"Breeding to better the breed;" is a common phrase in the dog world. But what does it actually mean? I have the chance to meet breeders of just about all the breeds there are and I love learning about each, I find the little breed specific facts facinating. But as on onlooker and lover of all it sometimes makes me laugh when I hear people say things like "oh this breed should not be an outside dog," or "this breed must have training and socializing." Because that is a blanket statement.
Yes there are breed specific hardwired behaviors - “Hardwired” is often used loosely to refer to functions that are innate and unlearned in living systems: “The ability to perceive objects in a certain way appears to be hardwired into the brains of mammals.” Hardwired behaviors can be very breed specific; from herding, chasing, swimming etc. There are hardwired behaviors that are common in all dog breeds and mixes that are not breed specific like grooming, predation and communication.
Most breeds do well with other breeds, dogs speak dog. So although there are breed specific behaviors they are all much more similar than many "breed lovers" would like to admit. The breed specifics that makes us want a certain breed are more the external behaviors, surface stuff so to speak. Are they the relaxed type, high strung, retrieving maniacs, guard dog type or live to please guys?

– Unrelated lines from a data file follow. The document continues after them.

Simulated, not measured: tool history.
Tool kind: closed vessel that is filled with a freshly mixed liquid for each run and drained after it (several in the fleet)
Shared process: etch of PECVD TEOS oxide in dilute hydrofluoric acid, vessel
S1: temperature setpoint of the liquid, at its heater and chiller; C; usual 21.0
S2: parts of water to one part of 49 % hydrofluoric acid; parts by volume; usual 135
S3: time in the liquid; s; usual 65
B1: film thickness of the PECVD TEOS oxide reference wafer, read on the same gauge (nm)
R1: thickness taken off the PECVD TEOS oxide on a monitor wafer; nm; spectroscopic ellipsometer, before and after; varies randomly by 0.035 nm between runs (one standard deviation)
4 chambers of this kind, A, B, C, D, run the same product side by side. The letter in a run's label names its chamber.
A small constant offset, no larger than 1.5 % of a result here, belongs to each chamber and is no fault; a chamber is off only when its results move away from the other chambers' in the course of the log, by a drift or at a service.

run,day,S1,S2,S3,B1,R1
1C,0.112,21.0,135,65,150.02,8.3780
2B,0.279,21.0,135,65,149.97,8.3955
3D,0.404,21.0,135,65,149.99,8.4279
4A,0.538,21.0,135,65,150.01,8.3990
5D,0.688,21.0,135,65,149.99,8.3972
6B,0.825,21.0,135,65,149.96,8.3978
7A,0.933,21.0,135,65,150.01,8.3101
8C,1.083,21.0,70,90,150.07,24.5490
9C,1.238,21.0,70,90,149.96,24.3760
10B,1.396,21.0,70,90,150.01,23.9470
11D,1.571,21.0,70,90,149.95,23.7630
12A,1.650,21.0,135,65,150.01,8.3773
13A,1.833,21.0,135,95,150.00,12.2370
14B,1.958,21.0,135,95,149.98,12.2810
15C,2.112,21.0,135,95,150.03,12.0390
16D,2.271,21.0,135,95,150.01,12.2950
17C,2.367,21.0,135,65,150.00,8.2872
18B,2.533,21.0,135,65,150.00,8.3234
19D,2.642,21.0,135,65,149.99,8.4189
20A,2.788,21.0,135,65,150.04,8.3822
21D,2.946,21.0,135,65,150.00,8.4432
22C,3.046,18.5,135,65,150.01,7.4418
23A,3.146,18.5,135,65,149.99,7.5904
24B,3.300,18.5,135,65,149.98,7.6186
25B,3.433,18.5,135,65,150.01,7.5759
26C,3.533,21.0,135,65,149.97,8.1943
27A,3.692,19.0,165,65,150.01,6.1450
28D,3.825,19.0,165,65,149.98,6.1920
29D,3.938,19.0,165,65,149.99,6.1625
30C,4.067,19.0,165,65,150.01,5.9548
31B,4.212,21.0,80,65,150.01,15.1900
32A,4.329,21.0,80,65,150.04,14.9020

I sort of look at hardwired behaviors as having two distinct levels or tiers, the all dog hardwired behaviors and then the breed specific hardwired behaviors. And the second tier hardwired behaviors are the ones we pick and choose from. Some of the toy breeds having had most of their predatory behaviors bred out; being bred strictly as companion dogs can happily coexist with birds and rodents. Where other breeds who have not been bred as strictly companion dogs have a hardwired reaction to rodents and birds which is very predatory.
Human intervention has made one species very different; what started out as one has become many indeed.